As far as your shop becoming too small- you could always come off the back side, or east side, with a closed in area for parts storage or something. With just a lean-to roof.

I like the plan. The only thing I might alter is the door to the east bay. I'd just make it bigger- in case you wanna move larger parts from the "clean" bay to the other side of the shop, without opening the big roll up door.

Anyways- good luck!

Nooj
 
#23 ·
Roger...you may want to reconsider the size of the garage doors. 8 foot wide is not really wide enough. I have 9 footers on mine and a few times I wish they were at least 10'. I would not go with less than 9' though. My nephew was going to pull his truck in which was a dually and it was close. And figure on a 9' door, the opening is less than that by the time you get the jamb and seal trim up. We We backed his truck in but had to stop when we got to the mirrors. It would not make it. Also on a few occasions I had to back my car trailer in. It was an extra wide. I had 2" on each side of the fenders. It made it in but takes quite a bit of time trying to line everything up just right. So before you finalize your plans you may want to measure a few things that you may be putting thru the doors or anything you may be building that would come back out thru the doors. Kind of like building a boat in the basement only to find you can't get it out. LOL!!!

BTW...that garage will look super :thumbup:

Kevin
 
#24 ·
79C10 said:
Have you considered a retractable wall for the main bays? It would never hurt to be able to open up the floor if you needed to. I hope you are not offended , but I re-worked your plan a little bit.

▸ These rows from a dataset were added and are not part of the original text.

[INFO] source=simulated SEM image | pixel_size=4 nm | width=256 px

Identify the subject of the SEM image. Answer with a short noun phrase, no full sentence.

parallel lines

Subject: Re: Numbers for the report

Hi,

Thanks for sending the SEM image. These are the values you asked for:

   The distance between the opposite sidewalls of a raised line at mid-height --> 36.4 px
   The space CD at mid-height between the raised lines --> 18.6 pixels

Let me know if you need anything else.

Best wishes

Just thought of this. Have you considered an in floor pit for easy oil changes , etc? It's not the solution to everything under the car , but may be an alternative to a lift in some situations. You could also use "cathedral" or vaulted trusses in the garage area to improve headroom for a lift.
No offense what-so-ever. I am really enjoying reading everyone's opinions and ideas and have already decided to do some of the things suggested.
Yes, I thought of a retractable wall but decided that the permanent wall was the way to go for me. I do want to keep the west bay open to the main area as this is where I will do general mechanical work (not the dust making kind) and the rest of the time storage for my '69 Corvette. I also figured that the wall between the bathroom door and blaster room door would be perfect for a flat screen TV.
Also, I planned on putting in good retractable attic stairs and utilize attic space for storage like you said.
And yes, I had thought about a pit and lift quite a bit. I am really used to putting a car up on 4 heavy duty jack stands as that is the way I have done it all my life. However, if I ever got a lift, I think I would get the Kwiklift portable. The 10 ft. ceilings would not be an issue for this lift. I really can't see me ever wanting a high lift.
Thanks for your input!
 
#25 ·
Kevin45 said:
Roger...you may want to reconsider the size of the garage doors. 8 foot wide is not really wide enough.
Kevin
Kevin, thanks to you and the others that have mentioned this.
I have changed my plans to 9ft wide doors. My original posting of the plans are now updated so you can see what it looks like.
You may have to hit refresh on you browser for the updated .jpgs to show.
 
#26 · (Edited)
pigjamelectric said:
If you're not putting in a lift and are going with lower ceilings, have you considered adding a second storey? I know it doesn't jive with the design, but it's something I regreted not doing when I built my garage at my old place.
Ah yes. But, I did it on my house attached garage that was just completed.

The following picture shows the back of my house. The garage and the apartment above are a new addition. The concrete patio, patio cover, hardie siding and metal roof are also all new. (Still needs paint and driveway)

And just an fyi, the house did have detached garage when I bought it, but it is not in very good shape. It will be knocked down in order for me to build the new shop.